Sunday, August 8, 2010



August 8th

Jade DeFehr

Would it be

okay

if I opened

my own word shop?

Each word payed

with something

good.

A smile,

a dance,

a hug.

Or would that

make the people

poor

of good things

poorer,

because they don’t

have

anything

to

say?

CONFESSION

Lisa Siemens

Today I am

one of them

the wordless

poor, empty

bowl in my lap

tilting towards light,

filling up with the silence

of green leaves listening.

Wednesday, August 4, 2010

Silver Sky in a Cooking Bowl



MONDAY 3rd

- Jade DeFehr

If one thing

in this world will still

be here

in ninety years,

it’s gonna be

chocolate chip cookies

and baking them

yourself.

Flour falling,

down past the silver sky

of a cooking bowl.

Water dribbling,

creating a tiny pool

at the bottom.

Chocolate chips rolling,

quickly coated with

a temporary bitterness

until warmed in the oven.

And then . . .

the first bite.


FOLLOWING INSTRUCTIONS

- Lisa Siemens

Two days ago, you told me

to read to the flowers.

So I did.

Yesterday, you said, Step outside.

Look for water.

So I did.

And today, you suggested I follow

a recipe: chocolate chips

in the silver sky

of a cooking bowl.

And now, there are cookies

cooling on the counter, each one

touched by the sky. It was not the desire

to eat them that sent me to the kitchen.

It was you and your words

and my need

to be fed.

Tuesday, August 3, 2010

Not a Poem (maybe)

The August 2nd poems - Jade's and mine . . .


SUNDAY 2nd
- Jade DeFehr

This is not a poem!
(maybe)
However,
participating in the following actions
is . . .
Step outside –
it doesn’t matter
where
you are, so long
as you really are
outside.
Think about the doorstep.
Walk around the block,
trying to concentrate
on only
what you hear, feel,
or smell the entire time.
If you aren’t in the city,
walk for 1 or 2 minutes.
When you’re finished,
hug a tree.
Then, walk around a different
block and hum
a cheerful tune like “Mushaboom”, by Feist.
Find water
and think about
the water.
Do whatever
else you want
for the rest of the day
or two more minutes,
but do it with care
and thought.
When you return
to your doorstep
and go inside,
the poem is finished.


THE POET AS A MUDDY RIVER WITHOUT A PEN
- Lisa Siemens

She is a river (sometimes)
green reflections floating

on brown water, white
clouds, moving molecules,

hydrogen and oxygen. The sky
lives on her surface and underneath

where you cannot see, the light
hides in the spaces between

the words she thinks
and the words she says.

Even in the deepest
part of winter, fish sleep

somewhere near the bottom, waiting
for the ice above to thaw.

Monday, August 2, 2010

Reading to the Roses




At the end of last summer, in September, I found, between my front doors, a collection of poetry written by one of my former summer camp students. For months and months, I carried her collection in my bag - all through the fall, and through much of the winter. Although I was not writing myself, she was an inspiration. Each day, all through June and July of 2009, she opened her eyes and ears and heart to the world. She paid attention and she wrote. She never missed a day. I knew nothing of this until I found her book at my door - 61 poems for 61 days. William Stafford would have loved her. These poems were written the summer between her eight and ninth grade. She was 14 years old at the time, amazingly present in the world.
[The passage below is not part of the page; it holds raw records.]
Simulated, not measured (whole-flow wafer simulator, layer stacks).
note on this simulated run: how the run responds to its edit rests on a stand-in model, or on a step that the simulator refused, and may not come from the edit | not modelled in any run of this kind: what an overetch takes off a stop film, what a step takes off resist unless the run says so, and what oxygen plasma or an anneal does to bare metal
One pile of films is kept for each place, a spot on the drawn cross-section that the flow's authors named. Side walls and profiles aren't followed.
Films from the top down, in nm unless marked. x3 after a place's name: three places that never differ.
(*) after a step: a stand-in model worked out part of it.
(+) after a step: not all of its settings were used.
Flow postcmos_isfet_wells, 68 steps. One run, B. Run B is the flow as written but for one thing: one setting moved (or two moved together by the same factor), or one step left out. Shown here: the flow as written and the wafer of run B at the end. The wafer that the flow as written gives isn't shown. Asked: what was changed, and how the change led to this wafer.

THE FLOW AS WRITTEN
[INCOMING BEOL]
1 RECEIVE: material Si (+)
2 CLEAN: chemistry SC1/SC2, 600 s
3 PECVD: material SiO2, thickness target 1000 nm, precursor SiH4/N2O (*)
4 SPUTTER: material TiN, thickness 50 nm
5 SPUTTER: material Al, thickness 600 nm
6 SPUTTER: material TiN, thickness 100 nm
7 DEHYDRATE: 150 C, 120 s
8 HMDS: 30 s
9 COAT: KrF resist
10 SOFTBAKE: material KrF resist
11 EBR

For a long time, I have been walking around rather blindly, not seeing, not receiving, not feeling Jade's sense of wonder with the world at all. Last week I decided that beginning August 1, 2010, I would wake up and try to write responses to Jade's 2009 poems - one each day in August. She is much more proficient than I am in all regards - vision, voice, presence. Still, I plan to try to emulate her. I will try to post her poems and one in response. Sadly, I am already behind. But one poem for two days is a start . . .
Here is Jade's August 1st, 2009 poem:

SATURDAY 1st
- Jade DeFehr

Someone once taught
me how
to read to the roses,
or any deserving flower.
Alice in Wonderland proves
they can hear and taste and analyze
the words
tumbling out of
my mouth.
One day I might
even come across a flower
of "The Golden Afternoon"
herself.
I'd sit next to her
all day
to talk
about poetry
and the Queen of Hearts
and such.
I really would learn
a lot of things
from the flowers.

August 1st, 2010
Lisa Siemens

At fourteen, she decides to write
a poem each day and then

proceeds to do so.
Nothing stops her. Nothing

is undeserving of her attention, each day
an open invitation to small celebrations.

For the flowers, she writes – the roses,
the hollyhocks, the fields of blooming

clover; for the green doors
of summer, the lost and found

stars in the sky, the choirs
that sing in her head,

the crickets, the sun, the solace
of one lonely beetle

climbing his own little mountain,
again and again. For all of us, she writes

and writes and then,
when summer is over,

and fall creeping in, she wraps them all up
like a gift, ties them together

with words and leaves them behind
in the doorways of the lucky unsuspecting few.



Summer View From My Kitchen Window

Summer View From My Kitchen Window
I am already more than a week into my summer holidays and just beginning to settle into this greenest of seasons - so glad to be at home with my windows and my light. I am just learning how to post these blogs, spending too much time in front of my computer, not enough time with the sky.  The morning began with thunder - an hour of pouring rain and thunder!!  Long after sunrise, the sky was still dark and ominous, but then suddenly the sun broke through. I put on my garden shoes, grabbed my camera, and went out to the flowers . . .   

After the Rain

After the Rain
After all that wild weather, the day lily leaves were covered with such quiet raindrops . . . 

After the Rain

After the Rain
One side of my yard is lined with leafy peonies - the grandmother of all flowers - pink, white, deep, deep red.  I have been deadheading the flowers all week long, but this one, just opening, survived the storm. I have lived in my house for nearly twenty years; these peonies were here long before I moved in and with any luck will be here long after I am gone.